In a move to stem the continuing fall of rupee, the RBI on Monday night came out with a slew of measures including hiking the lending rates for banks and sucking up of Rs 12,000 crore, to make the currency dearer.
The measures came after high level meetings between the Prime Minister and the finance minister followed by discussions with RBI governor D Subbarao who was called in Mumbai on Monday as the rupee lost 33 paise to reach 59.89 after touching over 61-levels last week.
Under the measures announced, RBI raised lending rates to commercial banks 2% to 10.25% making the loans costlier.
The RBI will conduct sale of Government of India Securities to suck up Rs 12,000 crore on July 18 from the market, in a move to make rupee dearer.
Government has been under attack over the continuous decline of rupee from 53.8 levels against dollar in April.
On Sundayday, Gujarat chief minsiter Narendra Modi had made a blistering attack on government's financial management, including rupee, and targeted Prime Minister Manmohan Singh calling him a "failed economist".

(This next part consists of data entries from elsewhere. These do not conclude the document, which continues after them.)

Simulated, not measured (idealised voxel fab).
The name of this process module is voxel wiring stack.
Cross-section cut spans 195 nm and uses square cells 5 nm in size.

The Marginal Standing Facility (MSF) rate has also been increased to 10.25% from current 8.25%. Repo rate has been left unchanged.
"The Marginal Standing Facility (MSF) rate is calibrated with immediate effect to be 300 basis points above the policy repo rate under the Liquidity Adjustment Facility (LAF)... Accordingly, the Bank Rate also stands adjusted to 10.25% with immediate effect.," the release said.
Introduced during the 2011-12 period, MSF allows banks to borrow money from the central bank at a higher rate when there is significant liquidity crunch.
The central bank said it could take more measures depending on market conditions, liquidity situation and the macroeconomic developments.
These steps would be "consistent with growth-inflation dynamics and macroeconomic stability," RBI said.
"The overall allocation of funds under the LAF will be limited to 1.0% of the Net Demand and Time Liabilities (NDTL) of the banking system, reckoned as Rs 75,000 crore for this purpose," according to the release.
According to RBI, the market perception of likely tapering of US Quantitative Easing has triggered outflows of portfolio investment, particularly from the debt segment.
"The exchange rate pressure also evidences that the demand for foreign currency has increased vis-a-vis that of the Rupee in part because of the improving domestic liquidity situation."
RBI said the rupee has depreciated markedly in the last six weeks. Countries, it said, with large current account deficits, such as India, have been particularly affected despite their relatively promising economic fundamentals.
Last week, RBI had asked oil firm to source all of their 8-8.5 billion of dollar needs every month for import of oil, from a single public sector bank. It also barred banks from trading in currency futures and exchange-traded currency options market on their own.